Dozens Of Towns Will Consider A Renewable Energy Resolution At Town Meeting
On Town Meeting Day, about 40 towns around Vermont will consider a nonbinding resolution to reduce Vermonters' dependence on fossil fuels. It's part of an effort by the climate justice group 350 Vermont to send a message to state lawmakers.
Jaiel Pulskamp is spearheading the effort, and she says the state isn't on pace to achieve its goal of reaching 90 percent renewable energy by 2050.
"If we were to be meeting those goals," she says, "we would have a lot more renewable energy infrastructure in Vermont by now. And so we’re really behind."
Pulskamp lives and farms in the central Vermont town of Worcester. As a farmer, she says she understands what it’s like to be dependent on fossil fuels.
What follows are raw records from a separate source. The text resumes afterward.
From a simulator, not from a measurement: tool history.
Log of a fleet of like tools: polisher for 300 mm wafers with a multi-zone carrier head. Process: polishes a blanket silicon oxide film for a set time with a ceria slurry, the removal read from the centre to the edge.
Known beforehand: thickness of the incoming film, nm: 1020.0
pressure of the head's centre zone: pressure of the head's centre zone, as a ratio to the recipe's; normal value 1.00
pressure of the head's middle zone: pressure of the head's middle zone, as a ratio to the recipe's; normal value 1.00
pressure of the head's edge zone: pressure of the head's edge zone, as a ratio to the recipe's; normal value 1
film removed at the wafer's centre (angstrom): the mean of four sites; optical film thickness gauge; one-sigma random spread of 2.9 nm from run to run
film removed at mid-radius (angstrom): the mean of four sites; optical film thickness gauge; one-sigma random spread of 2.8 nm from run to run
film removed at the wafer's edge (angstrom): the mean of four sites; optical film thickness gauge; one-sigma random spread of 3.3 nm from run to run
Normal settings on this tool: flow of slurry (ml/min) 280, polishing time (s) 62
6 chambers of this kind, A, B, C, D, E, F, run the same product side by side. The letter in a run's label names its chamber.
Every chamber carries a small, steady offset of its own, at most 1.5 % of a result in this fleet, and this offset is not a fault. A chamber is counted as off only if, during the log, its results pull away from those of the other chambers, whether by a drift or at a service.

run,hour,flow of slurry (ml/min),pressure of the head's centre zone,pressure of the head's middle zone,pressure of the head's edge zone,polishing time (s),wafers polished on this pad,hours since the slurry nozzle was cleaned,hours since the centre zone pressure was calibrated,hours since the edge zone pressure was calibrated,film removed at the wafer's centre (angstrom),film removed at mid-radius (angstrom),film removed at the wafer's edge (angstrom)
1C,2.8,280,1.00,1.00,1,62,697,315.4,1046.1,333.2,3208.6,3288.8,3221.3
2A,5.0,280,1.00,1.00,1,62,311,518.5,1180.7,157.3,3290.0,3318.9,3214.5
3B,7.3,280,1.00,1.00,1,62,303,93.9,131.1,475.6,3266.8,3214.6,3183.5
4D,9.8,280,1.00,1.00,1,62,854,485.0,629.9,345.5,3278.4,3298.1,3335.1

"There are a lot of people who make their living – I’m one of them – by using a lot of fossil fuels," she says. "You know, excavators. I’m a farmer. I drive a tractor. But I’m also for starting the transition to get us away from fossil fuels."
The resolution won't look exactly the same in every town. All towns are including the first part, which urges the state to take action to reach its renewable energy goals and to stop fossil fuel infrastructure projects, such as gas pipelines.
Then, Pulskamp says there is a second, optional portion of the resolution that local volunteers could customize for their town.
She explains: "You know, solar panels on the school roof, or the town hall, or weatherizing the town buildings. So they could add anything they chose."
Worcester is only taking up the first part of the resolution:
But Pulskamp says other towns have added local goals.
Annie D’Olivo heads up the citizen environmental group Earth Matters, in Manchester. Her group is working with volunteers and select boards to get the resolution on the ballot in eight towns in the southwestern part of the state.
She says those resolutions include encouraging the weatherization of town and school buildings.
"Some places in Vermont, the resolution included green transportation," says D'Olivo. "And we would have liked to have done that, but most of the select boards decided that that might be one step too many, so we’ve tried to keep it moderate so that we would appeal to most people and get the major things through."
The resolutions are advisory – they don’t bind the towns to taking specific actions. But Pulskamp says she hopes the local discussions will send a message to the state. And, she says, the resolutions will jumpstart conversations on the local level.
"It’s not a done deal once it passes in the towns on Town Meeting Day; then there's a lot more to do." — Jaiel Pulskamp, 350 Vermont organizer
Even before Town Meeting Day, those conversations have already started, as volunteers like D’Olivo meet with select boards and canvas for signatures. Some town select boards agreed to put the resolution on the warning. In other towns, volunteers had to gather signatures from at least 5 percent of the voters.
And D’Olivo says, in Manchester, the message has been well received so far.
"There were very, very few people who refused to sign," she says of the petitions. "I think I could break-out them on one hand."
And Pulskamp says passing the resolution on Town Meeting Day is just the first step for towns committed to the cause.
"It’s not a done deal," she says, "once it passes in the towns on Town Meeting Day; then there’s a lot more to do – meeting with energy committees, you know, creating an enhanced energy plan. For those towns that don’t have energy committees, they should form one. And yeah, so it’s a process."
Pulskamp says the process will start all over again next year, when 350 Vermont plans to get the resolution on the warning in even more towns.
Update 9:30 p.m. A photo caption was edited to adjust Pulskamp's job title.